Montreal
Drving back from Montreal's fantastic Cheap Thrills record and book shop, we listen to "the Women of Rembetica CD", which our city guide, Jeff M bought. The singers include Roza Eskenazi and Marika Papagike, the songs are beautiful, supposedly a bit risque, but a gorgeous blend of arabic scales and impassioned, soulful singing. Apparently this music was banned in Greece in the early 20th century. I got all three volumes of The Man Without Qualities by Robert Musil, for 13$ Canadian. It's very dark and raining solidly, the winter cold really coming in. Jeff and Astra have a lightbox in their appartment to stave off s.a.d., and I don't blame them. The night before, post-show, we laboured through the cold to eat some poutine with Annie Hayden and her band, and Ted from Destroyer, who is visiting Montreal for a while. It was here that the first signs of tour debauchery took place with certain un-named people falling into drunken comas at the table, giggling teenage girls burning their earlobes with bic lighters.

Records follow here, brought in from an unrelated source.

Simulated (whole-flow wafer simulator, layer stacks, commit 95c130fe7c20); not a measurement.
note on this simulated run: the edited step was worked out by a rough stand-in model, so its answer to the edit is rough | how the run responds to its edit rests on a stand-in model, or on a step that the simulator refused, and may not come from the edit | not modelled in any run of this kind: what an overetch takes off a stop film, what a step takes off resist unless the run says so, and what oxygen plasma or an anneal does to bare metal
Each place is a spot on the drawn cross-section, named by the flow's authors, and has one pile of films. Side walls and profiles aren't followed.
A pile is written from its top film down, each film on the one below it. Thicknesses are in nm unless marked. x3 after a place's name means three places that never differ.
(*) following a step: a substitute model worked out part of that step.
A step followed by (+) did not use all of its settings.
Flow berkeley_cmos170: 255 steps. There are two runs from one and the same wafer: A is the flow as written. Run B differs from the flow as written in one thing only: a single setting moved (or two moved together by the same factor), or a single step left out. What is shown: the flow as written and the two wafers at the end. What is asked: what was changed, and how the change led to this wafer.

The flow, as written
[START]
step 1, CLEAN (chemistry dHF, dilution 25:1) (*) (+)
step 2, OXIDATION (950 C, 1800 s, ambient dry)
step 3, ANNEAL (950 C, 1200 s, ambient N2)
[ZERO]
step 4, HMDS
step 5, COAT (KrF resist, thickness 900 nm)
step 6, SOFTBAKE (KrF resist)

Out of Montreal in the dark, streams of headlights and a sinking feeling, a sense of dread is coming back to me, asleep since Porto. I'm not cut out for this lifestyle.
The rain turns to sleet as we approach the border, and once we're over a snowstorm is howling around us. The freeway is reduced to a few tyre tracks in a blank, black wilderness. No towns or civilisation for miles. Eventually, we stop in West Lebanon, New Hampshire, at a place called the Fireside Inn, complete with gazebo and water feature with terrapins. It's eerie, with the wind howling around the windows, Sleepy Hollow style, this is deeper culture shock for me than desert villages in southern Spain or the Christiana commune in Copenhagen.